New data reveals how storms are triggered in the Sahel

In the Sahel, the frequency of storms increases when soil moisture varies over a few kilometers. Such contrasts cause air circulation between dry and humid areas, contributing to the development of storms. For the first time, these contrasts have been studied on a small scale by a collaboration between French researchers from the Groupe d'Etude de l'Atmosphere Meteorologique (CNRS) and UK researchers from CEH, as part of the AMMA project. Their findings, published in the July 2011 issue of Nature Geoscience, provide new data that should help to address the issue of drought in the Sahel.

The Sahel is a semi-arid tropical region where annual rainfall depends on a few dozen storms that form during the monsoon season. The number of storms is therefore crucial in this region of the world, where insufficient precipitation can lead to a year of drought. Intense rainfall during these storms causes marked contrasts with neighboring areas in terms of humidity and temperature. Such contrasts play a role in the stability of the lower layers of the atmosphere. French and UK researchers focused on the potential connections between storm formation and variations in soil properties caused by rainfall in the preceding days. They developed a statistical approach to perform individual, daytime analysis of several thousand cases of storm development identified by satellite observations at high spatial and temporal resolution during five monsoon seasons.

They found that, at the 100-km scale, storms develop more frequently above the driest and hottest surfaces. Series of satellite observations of surface temperatures at high spatial resolution (3 kilometers) were used to estimate variations in soil moisture at scales of a few tens of kilometers. The results obtained show that the number of storms significantly increases over surfaces with high contrasts in soil moisture, and more specifically in transitional areas where winds blow from a dry area towards a humid area. This suggests that atmospheric circulation starts up in the opposite direction to the wind, blowing from the more humid areas towards the drier areas, thus facilitating the formation of storms. Meteorological analyses have shown that this type of pattern is especially pronounced when the atmospheric environment is unfavorable to storms. Such contrasts therefore play a significant role in storm formation in the Sahel.
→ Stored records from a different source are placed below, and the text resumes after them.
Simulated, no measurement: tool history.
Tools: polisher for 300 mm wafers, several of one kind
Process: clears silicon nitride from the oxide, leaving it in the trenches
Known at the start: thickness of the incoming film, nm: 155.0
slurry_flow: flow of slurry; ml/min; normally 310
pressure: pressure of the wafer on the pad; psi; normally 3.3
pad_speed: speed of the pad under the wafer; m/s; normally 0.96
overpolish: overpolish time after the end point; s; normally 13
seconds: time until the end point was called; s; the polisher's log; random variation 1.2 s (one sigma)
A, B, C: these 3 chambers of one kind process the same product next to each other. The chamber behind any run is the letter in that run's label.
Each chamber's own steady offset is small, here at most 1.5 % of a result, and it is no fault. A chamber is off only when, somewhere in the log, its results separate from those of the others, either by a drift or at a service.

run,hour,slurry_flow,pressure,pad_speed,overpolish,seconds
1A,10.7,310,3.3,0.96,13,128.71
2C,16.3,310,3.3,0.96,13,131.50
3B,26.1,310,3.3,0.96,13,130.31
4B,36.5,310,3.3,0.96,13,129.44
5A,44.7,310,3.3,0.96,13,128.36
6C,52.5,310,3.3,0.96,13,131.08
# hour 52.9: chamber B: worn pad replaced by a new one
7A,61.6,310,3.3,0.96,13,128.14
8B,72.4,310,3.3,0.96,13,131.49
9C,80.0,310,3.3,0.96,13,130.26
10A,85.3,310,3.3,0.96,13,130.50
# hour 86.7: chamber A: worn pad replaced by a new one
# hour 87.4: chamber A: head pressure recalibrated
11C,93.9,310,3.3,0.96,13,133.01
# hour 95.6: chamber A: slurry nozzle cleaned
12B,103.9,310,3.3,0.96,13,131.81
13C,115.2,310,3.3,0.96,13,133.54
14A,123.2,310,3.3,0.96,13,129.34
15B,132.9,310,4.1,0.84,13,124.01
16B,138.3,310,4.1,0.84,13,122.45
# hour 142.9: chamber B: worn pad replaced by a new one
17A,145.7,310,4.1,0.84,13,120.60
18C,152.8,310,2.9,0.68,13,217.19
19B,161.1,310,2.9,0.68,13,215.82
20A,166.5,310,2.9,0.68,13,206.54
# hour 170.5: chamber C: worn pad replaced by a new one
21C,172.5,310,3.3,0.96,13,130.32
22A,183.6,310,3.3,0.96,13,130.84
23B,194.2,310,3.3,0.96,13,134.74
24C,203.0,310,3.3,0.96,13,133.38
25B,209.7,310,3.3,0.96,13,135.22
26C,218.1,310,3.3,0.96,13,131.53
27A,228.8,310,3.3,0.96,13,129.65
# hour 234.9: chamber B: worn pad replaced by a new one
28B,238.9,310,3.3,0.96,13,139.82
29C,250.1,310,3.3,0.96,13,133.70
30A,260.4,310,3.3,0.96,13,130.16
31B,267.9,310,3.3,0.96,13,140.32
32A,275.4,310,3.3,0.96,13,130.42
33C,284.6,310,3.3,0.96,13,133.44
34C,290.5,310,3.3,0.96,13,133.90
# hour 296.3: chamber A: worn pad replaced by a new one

This is the first time that a study has shown, on the basis of observations, a positive feedback mechanism at this scale, namely preferential initiation of storms in areas with high soil moisture contrasts caused by intense localized rainfall. These findings shed a new light on the role of surface/atmosphere interactions in the mechanisms of storm formation and provide data that should help to address drought issues in the Sahel. The climate sensitivity of such interactions remains to be explored since current studies do not yet take it into account.